Monday, October 25, 2010

'Crooked' Rangers Have Yanks' 'Number'

Late in the fateful Rangers-Yankees game (Did the Rangers really beat the Yanks? I'm still processing this.), announcer Ron Darling spoke about the Texans' ability to put a "crooked number" on the board in a hurry--turning a hint of a rally into a full-blown smack attack that involved posting a 2, 3, 4 or more up on the scoreboard.

A crooked number.

An hour later, a somber Joe Girardi used the same phrase in his post-game post-mortem, saying how the Rangers' many innovative ways to advance on the basepaths led to some critical "crooked numbers" on the board for the boys from the Lone Star State.

(Another interesting description from a pinstriper in the post-mortem: Reggie Jackson telling the NY Times' George Vecsey the Yankees were "woodshedded", as in, taken back behind the woodshed and, you know, something violent, in the series.)

Wikipedia's Glossary of Baseball offers this for crooked number:
A number other than a zero or a one, referring to the appearance of the actual number. A team which is able to score two or more runs in an inning is said to "hang a crooked number" on the scoreboard or on the pitcher.

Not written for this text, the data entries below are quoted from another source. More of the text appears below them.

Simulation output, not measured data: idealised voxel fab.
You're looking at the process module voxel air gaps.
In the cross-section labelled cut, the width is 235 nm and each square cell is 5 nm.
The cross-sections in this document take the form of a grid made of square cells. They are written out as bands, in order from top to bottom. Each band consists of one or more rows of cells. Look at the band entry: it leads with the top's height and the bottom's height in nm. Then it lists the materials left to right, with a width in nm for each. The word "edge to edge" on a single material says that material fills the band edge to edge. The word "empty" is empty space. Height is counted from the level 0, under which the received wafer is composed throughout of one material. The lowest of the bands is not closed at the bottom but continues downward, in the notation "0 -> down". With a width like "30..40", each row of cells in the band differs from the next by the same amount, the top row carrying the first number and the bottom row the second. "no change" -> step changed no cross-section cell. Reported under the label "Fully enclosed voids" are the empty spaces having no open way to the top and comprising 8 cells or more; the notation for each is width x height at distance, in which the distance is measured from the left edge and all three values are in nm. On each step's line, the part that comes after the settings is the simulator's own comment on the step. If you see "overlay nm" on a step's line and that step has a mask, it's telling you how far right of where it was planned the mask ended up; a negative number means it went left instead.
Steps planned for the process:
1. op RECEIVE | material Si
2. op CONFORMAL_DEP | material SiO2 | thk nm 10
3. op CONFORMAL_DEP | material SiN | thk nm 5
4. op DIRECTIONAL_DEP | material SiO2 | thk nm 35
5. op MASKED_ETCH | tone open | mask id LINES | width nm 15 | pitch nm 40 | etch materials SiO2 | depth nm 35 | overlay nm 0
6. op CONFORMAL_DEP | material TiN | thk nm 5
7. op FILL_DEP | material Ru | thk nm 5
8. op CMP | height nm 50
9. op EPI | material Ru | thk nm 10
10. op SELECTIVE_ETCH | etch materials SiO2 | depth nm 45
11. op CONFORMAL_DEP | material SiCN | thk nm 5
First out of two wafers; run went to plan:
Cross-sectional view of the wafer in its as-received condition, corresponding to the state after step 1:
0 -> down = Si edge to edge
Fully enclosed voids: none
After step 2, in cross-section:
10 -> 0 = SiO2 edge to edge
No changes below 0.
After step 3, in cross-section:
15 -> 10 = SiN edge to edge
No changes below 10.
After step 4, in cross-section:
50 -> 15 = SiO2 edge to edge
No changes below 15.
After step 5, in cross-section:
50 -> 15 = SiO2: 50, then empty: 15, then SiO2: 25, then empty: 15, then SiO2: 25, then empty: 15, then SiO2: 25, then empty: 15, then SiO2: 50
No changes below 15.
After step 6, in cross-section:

Crooked Number is also a Missouri band with a taste for Wilco's rootsy rhythms
I'm not sure how the phrase was originated; a true lexicon reporter like Ben Zimmer would probably do the legwork to find out, but I'm just too lazy. 
One online pundit notes that it dates at least back to the Buzz Bissinger book on Tony LaRussa, "Three Nights in August. "
Crooked number might have spawned from "crooked letter," which is street slang for the letter S. Surely you remember an old episode of Alice, when her son Tommy had a spelling test and someone (Alice? Mel? Dingbat Vera?) got him to remember the proper spelling of Mississippi by saying, "M, I, crooked letter, crooked letter I, crooked letter, crooked letter, I, humpback, humpback, I." 
More recently, that old ditty was tweaked into something off-color by the Florida rapper Case.
Next up for the Yankees--seeing how much Derek Jeter wants for a crooked number contract.